3.3. Surface Wetting and Surface Free Energy

The wetting of a beech wood surface engraved with a CO₂ laser was evaluated based on the contact angle values θ₀, θ_e, and θ_w. The results demonstrate that the CO₂ laser-induced changes in the beech wood surface morphology and chemical structure caused also changes in wetting of this surface with standard liquids. The testing liquid drop applied on the wood surface was continually spreading over the surface and, at the same time, soaking into the substrate.

The most wetted wood surface was obtained in the case of the referential specimens with a sanded surface (Figure 7). Some works have demonstrated that sanded beech wood surfaces, independent of the grain size, were more hygrophilous and better wetted than surfaces treated in another way, such as milling and heating [49,50].
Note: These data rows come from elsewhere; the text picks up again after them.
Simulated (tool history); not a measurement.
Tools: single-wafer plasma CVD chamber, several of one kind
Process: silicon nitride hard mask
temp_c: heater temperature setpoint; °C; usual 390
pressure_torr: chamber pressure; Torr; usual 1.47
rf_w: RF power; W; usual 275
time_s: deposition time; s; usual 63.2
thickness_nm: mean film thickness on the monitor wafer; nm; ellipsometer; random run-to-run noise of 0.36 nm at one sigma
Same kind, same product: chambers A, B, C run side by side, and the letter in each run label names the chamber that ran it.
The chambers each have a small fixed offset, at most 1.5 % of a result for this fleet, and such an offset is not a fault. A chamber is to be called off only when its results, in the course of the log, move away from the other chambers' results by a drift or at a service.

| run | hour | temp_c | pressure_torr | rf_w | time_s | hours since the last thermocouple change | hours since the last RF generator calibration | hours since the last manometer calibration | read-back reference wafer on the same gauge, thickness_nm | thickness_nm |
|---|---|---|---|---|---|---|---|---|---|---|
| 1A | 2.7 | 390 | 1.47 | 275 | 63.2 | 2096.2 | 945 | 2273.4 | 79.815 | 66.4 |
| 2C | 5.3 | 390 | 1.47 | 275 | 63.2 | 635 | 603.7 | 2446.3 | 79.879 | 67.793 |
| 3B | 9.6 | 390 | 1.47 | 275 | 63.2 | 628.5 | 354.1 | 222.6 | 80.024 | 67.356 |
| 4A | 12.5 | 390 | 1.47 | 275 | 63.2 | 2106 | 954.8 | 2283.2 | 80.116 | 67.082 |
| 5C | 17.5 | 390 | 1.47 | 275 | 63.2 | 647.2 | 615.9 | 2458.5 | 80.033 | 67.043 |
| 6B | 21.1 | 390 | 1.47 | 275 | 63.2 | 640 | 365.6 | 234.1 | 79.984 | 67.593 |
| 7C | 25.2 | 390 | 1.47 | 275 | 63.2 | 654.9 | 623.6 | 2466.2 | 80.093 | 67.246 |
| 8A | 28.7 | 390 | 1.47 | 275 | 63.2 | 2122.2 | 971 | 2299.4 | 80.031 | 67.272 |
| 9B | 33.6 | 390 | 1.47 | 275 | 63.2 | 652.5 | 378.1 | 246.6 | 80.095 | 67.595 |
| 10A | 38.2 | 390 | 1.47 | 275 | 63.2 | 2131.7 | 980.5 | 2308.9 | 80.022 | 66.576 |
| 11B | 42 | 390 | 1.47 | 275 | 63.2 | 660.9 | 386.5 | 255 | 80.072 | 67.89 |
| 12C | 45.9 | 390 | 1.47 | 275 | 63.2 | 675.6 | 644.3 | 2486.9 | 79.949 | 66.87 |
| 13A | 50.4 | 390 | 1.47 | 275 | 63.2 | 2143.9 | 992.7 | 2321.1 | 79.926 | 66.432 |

The wood surface treatment with a CO₂ laser performing at 4% power enhanced the contact angle values θ₀, θ_e, and θ_w, showing significant differences in comparison with the referential specimens. With increasing raster density, the beech wood surface wetting was getting lower, which was evident from the higher contact angle values. A similar trend in contact angle change with an increasing CO₂ laser irradiation dose was also obtained by Kúdela et al. [13]; however, this observation was made with another laser type without beech wood surface engraving. An increase in contact angle values was also observed during wetting with diiodomethane. Poorer wetting was also responded by longer time periods, which were necessary for the complete drop spreading over and soaking into the substrate. In this case, the average time necessary for the complete soaking of drops applied on the beech wood surface irradiated with the CO₂ laser ranged from 20 to 100 s. The average duration of the wood wetting process with diiodomethane was from 17 to 50 s. The surface modified in this way displayed higher hydrophobicity, which is in accord with Haller et al. [9]. In contradiction with the last cited authors, in our case, all the contact angle values were lower than 90°.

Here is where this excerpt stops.